Sykes was one of the most popular comic actors of his generation, appearing in shows in London’s West End into his 80s. He began his career writing scripts for BBC shows, co-writing 24 episodes of classic radio comedy “The Goon Show” with the late Spike Milligan.

He appeared in the “Sykes and a…” sitcom about a brother and sister living together in west London, which ran in the 1960s and 1970s. He went on to write and act in theater shows and movies, including an appearance in “The Others,” starring Nicole Kidman; 2005′s “Harry Potter and the Goblet of Fire”; and the 2007 comedy “Son of Rambow.”Sykes also wrote scripts for Peter Sellers and other British actors.

As an actor he most recently appeared in an episode of “Agatha Christie’s Poirot” in 2010.

Sykes was also an occasional director for British film and television, included the noted, dialogue-less 1967 comedy “The Plank,” which he later remade in 1979. Both films sported all-star casts replete with British comedians.

TV star and former Monty Python member Michael Palin said Sykes was “one of the nicest, most decent men in the business and one of a kind.”

“To me, he was a great inspiration, both as a writer and performer,” Palin said.

Comedian Stephen Fry paid tribute on Twitter, writing: “Oh no! Eric Sykes gone? An adorable, brilliant, modest, hilarious, innovative and irreplaceable comic master. Farewell, dear, dear man.”

Comedy writer Eddie Braben said Sykes was a “monumental man of comedy, an inspirational figure for those who aimed for comedy success.” He said Sykes’ death leaves “an enormous gap in the field of fun. His was the comedy of innocence. He didn’t raise any bruises, only laughter.”

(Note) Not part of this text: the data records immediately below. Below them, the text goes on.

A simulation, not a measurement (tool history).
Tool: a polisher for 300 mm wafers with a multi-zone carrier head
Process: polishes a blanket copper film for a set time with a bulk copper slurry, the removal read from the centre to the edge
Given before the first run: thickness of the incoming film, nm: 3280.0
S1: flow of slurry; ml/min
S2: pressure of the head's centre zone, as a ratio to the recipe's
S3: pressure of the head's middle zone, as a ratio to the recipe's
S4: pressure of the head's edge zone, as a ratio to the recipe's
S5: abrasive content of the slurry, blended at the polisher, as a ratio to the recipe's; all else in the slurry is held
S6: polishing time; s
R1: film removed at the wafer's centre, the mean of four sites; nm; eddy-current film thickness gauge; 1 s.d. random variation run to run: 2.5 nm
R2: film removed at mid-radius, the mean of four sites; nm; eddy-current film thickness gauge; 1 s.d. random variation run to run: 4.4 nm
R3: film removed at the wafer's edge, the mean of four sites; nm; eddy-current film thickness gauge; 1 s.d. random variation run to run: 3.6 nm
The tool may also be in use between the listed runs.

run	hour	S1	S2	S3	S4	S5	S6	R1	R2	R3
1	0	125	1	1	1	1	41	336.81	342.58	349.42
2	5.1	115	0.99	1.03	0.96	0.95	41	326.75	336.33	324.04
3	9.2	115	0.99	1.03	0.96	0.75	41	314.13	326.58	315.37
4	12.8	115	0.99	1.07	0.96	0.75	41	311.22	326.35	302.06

Sykes was born in Oldham, Lancashire, and began in show business during service in WWII with the RAF, where he was attached to a special liaison unit. He wrote for British radio in the late 1940s and 1950s.

Sykes is survived by his wife, Edith Eleanore Milbrandt, and four children, including Julie Sykes, an assistant director for British television, and Kathy Sykes, a production manager.